Understanding Tangents in Analytic Geometry

[ObsoleteBacon]

Okay so I am reading a book on analytic geometry because my algebra class is starting to really bore me, and I ran across this:

slope = m = -1/2 (easy enouph)

but then it states "since the slope is the tangent of the angle of inclination θ, we have: tan θ = -1/2

okay so I guess my first question is: What is a tangent in analytic geometry?

continuing with my story: the very next thing it gives my is the angle of inclination

So for this it goes: θ = tan^-1 (-1/2) = 153°26'.

What the heck? Can someone explain this problem above in greater detail. I know that tan^-1 is the inverse of tan but without understanding what tangent actually is that doesn't help me much. Also, how do you calculate this to get the answer? I have looked at a ton of online sources but can't seem to find any answers to my questions.

 

[DiracRules]

Have you done trigonometry?

I don't understand if your problem is with the tangent -trigonometric function- or the tangent -the line on a graph. I'll try explaining both.

The latter:
take a curve. Fix one point on it, let it be P. Then, fix another point, let's say S. Draw the straight line connecting P to S (called secant). Then, move S until it overlaps P. The line you drew will move along with S. When S overlaps P, the line (now called tangent) will touch the curve in one and only point (P) - at least, the intersection will be one looking near P, but it can intersect the curve in other points.
http://en.wikipedia.org/wiki/Tangent" on wiki.

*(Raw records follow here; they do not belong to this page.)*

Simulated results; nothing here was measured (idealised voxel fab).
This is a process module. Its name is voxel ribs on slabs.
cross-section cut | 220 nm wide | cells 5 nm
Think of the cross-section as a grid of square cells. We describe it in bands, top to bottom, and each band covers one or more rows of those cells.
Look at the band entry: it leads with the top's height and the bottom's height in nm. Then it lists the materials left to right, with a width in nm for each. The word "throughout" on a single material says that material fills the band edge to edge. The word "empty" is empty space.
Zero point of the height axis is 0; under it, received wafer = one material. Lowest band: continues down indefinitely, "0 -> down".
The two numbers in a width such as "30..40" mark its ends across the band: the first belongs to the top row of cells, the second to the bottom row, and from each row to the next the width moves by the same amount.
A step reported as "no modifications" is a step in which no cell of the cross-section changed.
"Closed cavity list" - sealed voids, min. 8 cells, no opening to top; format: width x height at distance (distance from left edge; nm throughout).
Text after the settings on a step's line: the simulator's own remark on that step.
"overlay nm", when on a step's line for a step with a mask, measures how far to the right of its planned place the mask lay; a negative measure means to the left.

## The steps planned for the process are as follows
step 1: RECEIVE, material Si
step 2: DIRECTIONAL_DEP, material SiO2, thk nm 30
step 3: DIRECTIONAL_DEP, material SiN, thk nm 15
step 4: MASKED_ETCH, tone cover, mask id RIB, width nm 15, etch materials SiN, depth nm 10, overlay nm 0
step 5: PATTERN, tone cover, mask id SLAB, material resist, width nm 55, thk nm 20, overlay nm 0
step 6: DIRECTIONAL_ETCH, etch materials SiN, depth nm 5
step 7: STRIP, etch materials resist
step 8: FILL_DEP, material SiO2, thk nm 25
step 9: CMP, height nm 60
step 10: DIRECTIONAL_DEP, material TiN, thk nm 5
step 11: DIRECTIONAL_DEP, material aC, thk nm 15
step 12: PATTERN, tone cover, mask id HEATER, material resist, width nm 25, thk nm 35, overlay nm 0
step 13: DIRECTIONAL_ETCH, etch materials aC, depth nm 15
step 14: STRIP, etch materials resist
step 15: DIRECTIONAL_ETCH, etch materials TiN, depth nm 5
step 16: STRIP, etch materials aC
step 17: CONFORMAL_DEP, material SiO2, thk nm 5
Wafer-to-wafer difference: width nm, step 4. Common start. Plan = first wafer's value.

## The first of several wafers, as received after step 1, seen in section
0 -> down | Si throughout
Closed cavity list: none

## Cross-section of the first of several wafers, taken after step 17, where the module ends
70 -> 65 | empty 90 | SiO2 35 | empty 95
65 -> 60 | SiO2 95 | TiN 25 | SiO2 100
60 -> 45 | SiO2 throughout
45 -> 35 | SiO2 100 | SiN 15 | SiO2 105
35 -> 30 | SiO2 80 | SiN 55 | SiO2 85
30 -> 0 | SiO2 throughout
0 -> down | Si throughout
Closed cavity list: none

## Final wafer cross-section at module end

As regards the trigonometric function, in a right triangle, the tangent of an angle (not the right angle, however) is the ratio between the opposite and the adjacent sides.

So, when it says that the slope is the tangent of the angle of inclination, it means that is the tangent of the angle of inclination of the tangent on the curve. The slope is the tangent of θ because the evaluation of the slope (\frac{y_2-y_1}{x_2-x_1}) can be seen as the ratio between the two catheti of the triangle made by the x axis, the tangent and the height of the tangent in the point you are considering.

Sorry for my bad english, but I've never studied geometry in english, so I don't know the specific language :D Hope you understand and that it is ok!

 

[ObsoleteBacon]

Thank you for the answer it helped a lot. I wasnt sure whether it was telling me to use the first or second way, but now i know its the trigonometric way (i think i spelled that right)